Johnny did not like Paul’s, as the rattlesnake was lost in the dish. He also felt Richie’s overpowered the snake. Nyesha overcooked her snake. And she left the bones in! On the winning side, he thought Beverly’s was elegant and well-cooked. He thought Dakota’s was one of their favorites and a good nod to Texas. He thought Sarah’s was cooked to perfection and showcased the rattlesnake. The winner of $5,000 and immunity is… Dakota. Dakota hopes everyone realizes she’s someone to watch out for. Whatever. I think everyone is someone to watch out for this season.

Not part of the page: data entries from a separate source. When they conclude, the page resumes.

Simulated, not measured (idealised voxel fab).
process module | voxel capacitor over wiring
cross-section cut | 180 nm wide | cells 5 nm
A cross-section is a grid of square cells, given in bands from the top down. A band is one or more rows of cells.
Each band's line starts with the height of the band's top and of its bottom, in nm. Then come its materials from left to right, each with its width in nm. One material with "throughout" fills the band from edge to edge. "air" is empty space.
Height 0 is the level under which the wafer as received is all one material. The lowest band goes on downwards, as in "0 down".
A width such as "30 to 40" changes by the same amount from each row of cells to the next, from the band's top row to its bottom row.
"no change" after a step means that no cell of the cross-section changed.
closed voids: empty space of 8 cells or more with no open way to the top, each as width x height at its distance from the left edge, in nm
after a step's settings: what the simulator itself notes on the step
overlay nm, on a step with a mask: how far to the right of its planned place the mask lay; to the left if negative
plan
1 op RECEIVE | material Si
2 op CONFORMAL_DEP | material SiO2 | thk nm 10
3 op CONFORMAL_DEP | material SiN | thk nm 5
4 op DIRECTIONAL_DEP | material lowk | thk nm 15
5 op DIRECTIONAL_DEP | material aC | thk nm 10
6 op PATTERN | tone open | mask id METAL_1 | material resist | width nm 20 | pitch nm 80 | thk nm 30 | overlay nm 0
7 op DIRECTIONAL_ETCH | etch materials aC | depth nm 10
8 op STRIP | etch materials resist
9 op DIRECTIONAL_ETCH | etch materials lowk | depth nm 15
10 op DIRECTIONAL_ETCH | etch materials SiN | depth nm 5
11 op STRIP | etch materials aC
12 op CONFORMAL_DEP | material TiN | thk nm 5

The chefs pick knives to divide the chefs into two teams. Their client is Blanca Flores. Edward thinks she’s a Mexican rock star. Hardly. She’s having her quincenera. Over 100 guests are expecting elegant Mexican cuisine and a fabulous cake. The teams get their shot to start grilling the poor girl about food. On the Green Team, Heather finds out what kind of cake she wants – tres leeches. Chuy discovers she likes goat. She also likes ceviche.
Team Pink – Lindsay and Nyesha find out what her favorite dishes are. Good idea — they just let her talk instead of throwing yes or no questions at her. The teams have to divide in half so one group goes to Whole Foods and the other to a Mexican meat market. Dakota is making cake from a box. Aaack! Did I just see store-bought tortillas? Aaack! Everyone seems chaotic and disorganized.
(A side note — my spell check does not seem to like Mexican food, but hopefully I’ve caught all the bizarro changes and gotten them back to what they’re supposed to be — but apologies in advance for any misspellings)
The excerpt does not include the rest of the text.